The Museum of Modern Art is home to over 200,000 artworks, comprised of painting and sculpture, drawings and prints, photography, architecture, design, media and performance.
Our core purpose is to bring together art and people to discover the most resonant and innovative modern and contemporary art, explore ideas that shape our culture, fuel creativity, provoke thought and create conversations.
Over the past three years, we have been actively designing and implementing video strategies to deliver on this purpose to our global community of fans on YouTube.
This past year marks the celebration of several exemplary milestones in our community building and engagement initiatives on the platform, which is the reason for our entry.
With more than 1.5 billion users, YouTube is not only the second largest search engine – it is the new television.
For this reason, the Museum rallied in 2014 to enable a new team to oversee the development, production and distribution of video content. YouTube would be our primary video platform in an effort to reach the Museum's target demographic: 18-34 year olds.
Our key performance indicators: subscriber base and subscriber engagement. (We believe these to be stronger signifiers of a more meaningful relationship with our community than, say, views, which can be bought!)
Over the course of two years, we piloted unique serial formats across three tiers: tentpole, hub, and help.
Tentpole content allowed the Museum to announce and celebrate its unique programs.
Hub content compelled audiences to return again and again.
Help content introduced MoMA to new audiences by allowing us to respond to their needs: who is Marcel Duchamp? how can I paint like Rothko?
Each content tier was developed in a serial format for numerous reasons. Serial formats help your audience develop a sense of expectation. It increases fan loyalty. It makes your audience comfortable.
This approach also helped make video a more integral part of the Museum by establishing familiar storytelling approaches amongst staff, and implementing a more transparent pathway for how to take an idea from pitch to screen.
By designing and implementing this tiered strategy, we leveraged YouTube as a strategy, and not just a distribution platform.
Although MoMA's visitors are highly educated, most have no formal training in art or art history, and when surveyed, they report that their interest in art far outweighs their self-reported knowledge on the topic. Our video programming serves to meet the interests of this diverse audience.
"How to See" films explore modern art and ideas, and are led by curators, artists and guests alike.
"At the Museum" shows what it takes to run a modern museum, in a refreshed spin on the behind-the-scenes format.
"In the Studio" explores materials and techniques of modern masters hands-on in lessons that are equal part art history and studio.
Live programming, in the form of broadcasts and Q&As, allows us to build more direct relationships with our global community.

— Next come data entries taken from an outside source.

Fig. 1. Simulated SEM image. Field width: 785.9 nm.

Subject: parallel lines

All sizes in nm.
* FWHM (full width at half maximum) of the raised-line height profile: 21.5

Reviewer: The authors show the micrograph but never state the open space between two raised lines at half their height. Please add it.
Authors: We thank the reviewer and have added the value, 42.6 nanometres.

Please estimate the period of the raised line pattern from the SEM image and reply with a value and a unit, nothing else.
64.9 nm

What makes our program unique?
- Our films are museum visits designed for the web. Enjoy them from afar, or as a preview before a show, or a deeper dive after.
- We think carefully about how our audiences might be able to experience a show in multiple ways. You can tour East Village's Club 57 with founder Frank Holliday in a "How to See" episode, and then learn how to make Xerox Art with artist Marlene Weisman in our "In the Studio" series.
- We consistently feature other channels' and creators' films in our Artists' Playlists.
As a result of these efforts, MoMA became the fastest growing museum brand on YouTube in 2017.
Our subscriber base more than doubled. 123% y/o/y to be exact, topping 150,000 subs, and resulting in 300% growth since the initiative's launch.
Twice as many subscribers tuned in regularly. In January, only 6% of our subscribers watched content regularly. By year's end, we measured more than 12%, which we credit to our regular beat of programming.
We tripled viewer engagement overall. Our concentrated effort to increase engagement by leading video releases with starter questions, responding to comments more frequently and consistently, and inviting viewers to request videos, paid off incredibly. We debuted new programming to support the increased engagement (e.g. Live Q&A series), which, in turn, rewarded viewers with direct access to their favorite personalities on the channel.
We reached new audiences. International viewership hit 63% in 2017 (up from 53% in 2016), and India entered into our channel's top 5 countries. (We also successfully diversified our viewership in the United States, pulling in more views from New York, California, Texas, Florida and Illinois!)